What the Hemp is Going on in the Food Industry?

Posted in Regulatory Compliance

Just before Christmas, President Trump signed the 2018 Farm Bill into law.  While the law, which will remain in effect for five years, achieves important agricultural and nutritional policy goals, it is the provisions relating to hemp that have generated the most commentary.  Broadly speaking, the law ends hemp prohibition and is expected to create significant growth in the hemp industry.  To understand the law and how it has changed, it helps to have a basic understanding of hemp and its history as an agricultural commodity.

Hemp, like marijuana, is a species of cannabis.  The two plants are closely related and look similar, but there is one particularly important distinction. Whereas marijuana produces significant amounts of THC—the psychoactive compound that produces a “high” when consumed—hemp does not. Rather, hemp produces only trivial amounts of THC, which are generally regarded as insufficient to impair users.  

Hemp has nutritional properties as well as numerous industrial applications.  For instance, hemp contains Cannabidiol (CBD), a promising compound believed by many to offer benefits in treating a variety of ailments, including some seizure disorders.  Hemp seed can be ground into flour for use in baked goods. Hemp seed oil is used in the production of biofuels, paint, varnish, soap, and lubricating oil.  Hemp is also utilized for its fibers, which can be used to manufacture rope and other textiles.

For thousands of years, hemp has been among humanity’s most important agricultural commodities.  The earliest evidence of cultivation dates to 8000 B.C., in ancient Mesopotamia. Here in the U.S., George Washington famously cultivated hemp at Mount Vernon.  In fact, throughout most of U.S. history, hemp was cultivated widely, and until the end of the 1960s, U.S. law recognized the distinction between industrial hemp and marijuana.

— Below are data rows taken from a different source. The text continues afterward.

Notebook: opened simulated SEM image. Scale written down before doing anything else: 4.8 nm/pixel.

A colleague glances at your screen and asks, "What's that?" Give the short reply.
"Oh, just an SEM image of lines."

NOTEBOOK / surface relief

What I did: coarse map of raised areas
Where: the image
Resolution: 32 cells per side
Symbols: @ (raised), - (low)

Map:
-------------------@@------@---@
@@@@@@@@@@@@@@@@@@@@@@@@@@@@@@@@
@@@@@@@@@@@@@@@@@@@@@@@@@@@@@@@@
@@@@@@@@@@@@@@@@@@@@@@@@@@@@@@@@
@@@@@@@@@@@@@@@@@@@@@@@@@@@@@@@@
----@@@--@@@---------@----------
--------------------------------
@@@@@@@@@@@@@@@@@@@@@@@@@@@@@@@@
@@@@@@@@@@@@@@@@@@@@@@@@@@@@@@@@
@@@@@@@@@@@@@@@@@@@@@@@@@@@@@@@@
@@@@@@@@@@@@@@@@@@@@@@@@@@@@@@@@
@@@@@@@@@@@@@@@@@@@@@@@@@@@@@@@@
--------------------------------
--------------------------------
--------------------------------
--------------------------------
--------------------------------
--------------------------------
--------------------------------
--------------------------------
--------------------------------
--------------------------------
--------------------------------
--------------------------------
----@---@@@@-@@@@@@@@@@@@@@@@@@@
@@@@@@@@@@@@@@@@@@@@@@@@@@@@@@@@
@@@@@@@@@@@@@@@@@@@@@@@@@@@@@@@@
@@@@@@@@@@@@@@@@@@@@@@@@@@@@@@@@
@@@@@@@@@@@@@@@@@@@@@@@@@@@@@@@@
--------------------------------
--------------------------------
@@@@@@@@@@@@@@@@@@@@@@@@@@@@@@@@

Hemp prohibition, however, began in 1970 with the passage of the Controlled Substances Act (CSA). Under the CSA, part of President Nixon’s so-called “War on Drugs,” hemp was treated like a dangerous narcotic.  Thereafter, hemp was classified by the DEA as a Schedule I controlled substance, alongside drugs like heroin and LSD.  In recent years, there was been a significant push to amend federal laws pertaining to both hemp and marijuana.

Now, with the passage of the Farm-Bill, hemp prohibition is effectively over, although it will continue to be stringently regulated.   The bill defines hemp as an agricultural commodity and removes its status as an illegal drug, provided the THC levels are below .3%.  The law generally legalizes hemp cultivation and commerce.  Importantly, for instance, hemp may now be introduced into interstate commerce, provided it is otherwise compliant with the law.  Likewise, many of the onerous restrictions on the sale, transport, or possession of hemp-derived products have been eliminated.

Hemp will now be regulated pursuant to a cooperative framework under which state and federal authorities will work together to oversee hemp cultivation and production. The Bill directs departments of agriculture to consult with executive and law enforcement officials to devise and submit plans to the head of the USDA.  These plans will establish quality control standards for hemp production.  Each state’s plan must be approved by USDA prior to the state commencing licensure and regulation. To the extent a state opts out, USDA will implement its own regulatory regime pursuant to which cultivators may seek licenses and will be subject to oversight.  This framework has been likened to workplace safety plans under OSHA, which have federal programs for nonparticipating states.

As a practical matter, hemp will now be dealt with much like most other agricultural commodities.  In turn, the new status will confer important benefits on cultivators of hemp.  For instance, protections under the Federal Crop Insurance Program will now be available to hemp cultivators who, in the normal course of agricultural operations, experience crop losses. This will create additional incentive to cultivators considering hemp.  

While the hemp provisions in the Farm-Bill are a welcome change and certainly open doors in terms of hemp industry, there is much that remains to be determined.  One critical area in need of additional clarity involves CBD. Section 12619 of the Farm-Bill removes hemp-derived products from their Schedule I status under the Controlled Substances Act, but it does not necessarily follow that the legislation legalizes CBD.  Thus, it remains to be seen whether, in light of the new legislation, FDA will begin to loosen or refine its existing policy relating to the use of CBDs as ingredients in traditional food products.

All other cannabinoids, produced in any other setting, remain a Schedule I substance under federal law and thus remain illegal.  Thus, CBD derived from marijuana, although chemically identical to CBD derived from legal hemp, remains a prohibited schedule I drug.  These and many other idiosyncrasies will have to be worked out.  Indeed, the Farm-Bill marks only the beginning of what will be an evolving process of enacting sensible policy-based federal cannabis laws.

Nevertheless, the recent changes to the hemp laws may begin to pave the way for additional or new opportunities for food companies interested in exploring new markets.